Trump's Unrelenting Campaign to Influence the Federal Reserve

Deep News09:03

The independence of the Federal Reserve continues to face sustained pressure from the White House.

This week, the U.S. Supreme Court temporarily blocked former President Trump's attempt to dismiss Federal Reserve Governor Lisa Cook. However, this ruling has not dampened the administration's resolve; instead, it has provided Trump's allies with a new procedural opening, prompting them to rapidly escalate efforts to exert influence over the central bank.

Following the Supreme Court's decision to keep Cook in her role due to "procedural flaws," Trump stated in a CNBC interview on Thursday that the administration would initiate a new removal process. Trump emphasized that the effort would be procedurally sound and flawless.

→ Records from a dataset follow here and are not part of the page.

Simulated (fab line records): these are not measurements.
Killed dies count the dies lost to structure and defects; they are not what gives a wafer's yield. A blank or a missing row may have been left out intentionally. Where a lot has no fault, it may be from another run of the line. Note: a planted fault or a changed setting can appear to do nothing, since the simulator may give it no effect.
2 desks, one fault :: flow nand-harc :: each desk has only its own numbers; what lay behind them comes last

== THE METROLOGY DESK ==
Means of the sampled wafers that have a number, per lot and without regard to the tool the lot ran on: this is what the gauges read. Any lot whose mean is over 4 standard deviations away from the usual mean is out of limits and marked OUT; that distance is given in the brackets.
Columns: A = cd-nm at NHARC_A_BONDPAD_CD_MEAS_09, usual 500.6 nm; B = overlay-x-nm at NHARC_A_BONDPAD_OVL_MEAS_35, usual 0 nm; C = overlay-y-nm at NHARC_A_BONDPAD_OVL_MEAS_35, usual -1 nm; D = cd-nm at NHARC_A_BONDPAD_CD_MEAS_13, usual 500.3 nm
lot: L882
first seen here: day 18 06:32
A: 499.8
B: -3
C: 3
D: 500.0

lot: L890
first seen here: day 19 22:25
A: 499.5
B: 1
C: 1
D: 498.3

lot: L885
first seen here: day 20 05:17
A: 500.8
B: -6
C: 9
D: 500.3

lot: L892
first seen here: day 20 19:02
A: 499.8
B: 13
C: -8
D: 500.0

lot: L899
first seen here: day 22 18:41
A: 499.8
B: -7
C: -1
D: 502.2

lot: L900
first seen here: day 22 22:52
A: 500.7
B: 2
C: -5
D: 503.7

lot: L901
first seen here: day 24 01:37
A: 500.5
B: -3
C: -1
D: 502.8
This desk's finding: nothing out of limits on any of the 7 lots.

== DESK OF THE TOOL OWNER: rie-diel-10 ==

According to reports citing informed sources, both Cook and former Fed Chair Jerome Powell are targets, with Trump allies actively exploring new avenues to remove them from the Federal Reserve Board.

Concurrently, the White House views the vacant presidency of the Federal Reserve Bank of Atlanta as another strategic opportunity. Reports indicate that Treasury Secretary Besant is leveraging his network to identify potential candidates for the position.

The Atlanta Fed president is scheduled to vote on interest rates in 2027, and the bank's close tracking and analysis of economic growth is highly valued by Trump's economic policy team.

Legal Setback Fails to Halt Efforts

The U.S. Supreme Court ruled on Monday that former President Trump did not currently have the authority to remove Federal Reserve Governor Lisa Cook from her position.

Chief Justice John Roberts explicitly noted in the opinion that the ruling was specific to the circumstances of this case and did not set a broader precedent.

The court found that Trump had not afforded Cook due process. The ruling did not make a substantive judgment on whether the allegations against Cook constituted sufficient legal grounds for dismissal.

Sources indicate that allies of the former president now view this ruling as a procedural guidebook and are studying how to advance removal efforts while adhering to legal requirements. Even if a future attempt might again face legal challenges, the administration shows no intention of backing down.

Trump moved to oust Cook last August, citing alleged "mortgage fraud"—an unprecedented action in Fed history. Cook has denied the allegations and sued to block the removal, a case that ultimately reached the Supreme Court.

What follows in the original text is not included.